Stirling, Scotland

We drove from the Glencoe area, on winding roads on the shores of Loch Lomond and on to Stirling. Stirling Castle was next on our list of things to see. This is a view of the James V’s palace from within the castle wall.

The palace is covered in remarkable sculptures. Look for the sun-like face in the shield of the centre figure. The upper figure holds a cross-bow. This photo is a closer view of the same wall (south) that was in the previous photo.

We walked along the outer castle wall. Unfortunately the views were obscured by haze.

The flowers growing on the castle wall were quite lovely.

Inside, the palace has been restored to look as if it did in James V’s time. The tapestries are reproductions that were done by hand that took four years to complete. Note the abundance of unicorns. Nowadays, the unicorn is Scotland’s official national animal.

Here’s a view of one of the ceilings in the palace. All the carvings are reproductions and painted as they believe they looked when the palace was new. The next photo below is of an original carving. There are many of them on display in another room.

And everyone needs a quintessential photo with a knight. Note that the knight is mounted on a pedestal, so is shorter than Bill, who is about 6 feet tall.

Doug captured a good view of the restored chapel, which is used for services nowadays. Wendy is at the far end, taking a photo of the hand embroidered cloth. See her photo of one of the medallions after this one.

After touring the castle, we headed down the hill, and found a cozy pub that served “artisanal” burgers along with traditional fare. Bill had “bangers and mash,” which actually is sausages and mashed potatoes.

We had enough time to go to the Wallace Monument, erected to recognize William Wallace, (“Braveheart” to filmgoers.) We took a shuttle up the Abby Craig (hill) to the base of the monument, then walked up to the top of the tower. We chose to walk all 246 steps in the narrow spiral staircase in one go, saving the displays that were partway along for the downward journey. Here’s a windy view at the top.

There was a display of Scottish heroes and heroines. The bust pictured below is of Sir Walter Scott.

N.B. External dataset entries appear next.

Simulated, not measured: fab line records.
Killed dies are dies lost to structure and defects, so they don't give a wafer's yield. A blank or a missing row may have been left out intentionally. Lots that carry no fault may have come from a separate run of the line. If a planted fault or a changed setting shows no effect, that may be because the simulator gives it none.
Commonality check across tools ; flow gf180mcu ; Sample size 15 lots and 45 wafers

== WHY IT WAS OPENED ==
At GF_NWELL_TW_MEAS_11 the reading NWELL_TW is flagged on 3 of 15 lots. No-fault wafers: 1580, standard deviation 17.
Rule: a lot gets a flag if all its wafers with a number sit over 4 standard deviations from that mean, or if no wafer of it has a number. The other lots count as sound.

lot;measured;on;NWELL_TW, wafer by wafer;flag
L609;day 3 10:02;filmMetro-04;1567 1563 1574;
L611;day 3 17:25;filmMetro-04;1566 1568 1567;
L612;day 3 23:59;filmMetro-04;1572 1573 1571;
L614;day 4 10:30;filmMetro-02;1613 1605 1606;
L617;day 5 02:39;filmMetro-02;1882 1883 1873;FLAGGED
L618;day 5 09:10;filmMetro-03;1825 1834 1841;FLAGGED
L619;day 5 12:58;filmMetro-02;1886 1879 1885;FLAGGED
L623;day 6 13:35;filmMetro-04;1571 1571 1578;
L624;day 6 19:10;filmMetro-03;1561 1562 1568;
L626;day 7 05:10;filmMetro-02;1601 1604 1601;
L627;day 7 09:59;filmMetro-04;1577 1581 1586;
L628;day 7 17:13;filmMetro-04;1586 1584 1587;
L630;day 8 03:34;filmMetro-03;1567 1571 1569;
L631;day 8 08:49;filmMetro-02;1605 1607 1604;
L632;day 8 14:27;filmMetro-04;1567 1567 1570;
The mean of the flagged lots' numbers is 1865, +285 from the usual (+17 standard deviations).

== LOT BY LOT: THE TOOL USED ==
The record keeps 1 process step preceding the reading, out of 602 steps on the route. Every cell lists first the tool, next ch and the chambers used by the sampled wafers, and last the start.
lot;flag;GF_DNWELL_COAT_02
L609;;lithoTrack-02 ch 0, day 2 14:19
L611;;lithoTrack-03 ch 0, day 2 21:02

We walked down the trail to the parking lot. You can see the Wallace Monument behind Joanne.

There were a number of wood carvings staggered along the trail and they were meant to signify a certain time period. The bear and other furry creatures denote the Ice Age, the pig is for Scotland’s first farmers and Joanne is posing with the carving for People and Invaders of Scotland.

Whew! All the pictures in this post were taken in one day. We saw a lot of castles on our trip to Scotland and we may have saved the best one for last. Next stop, Glasgow.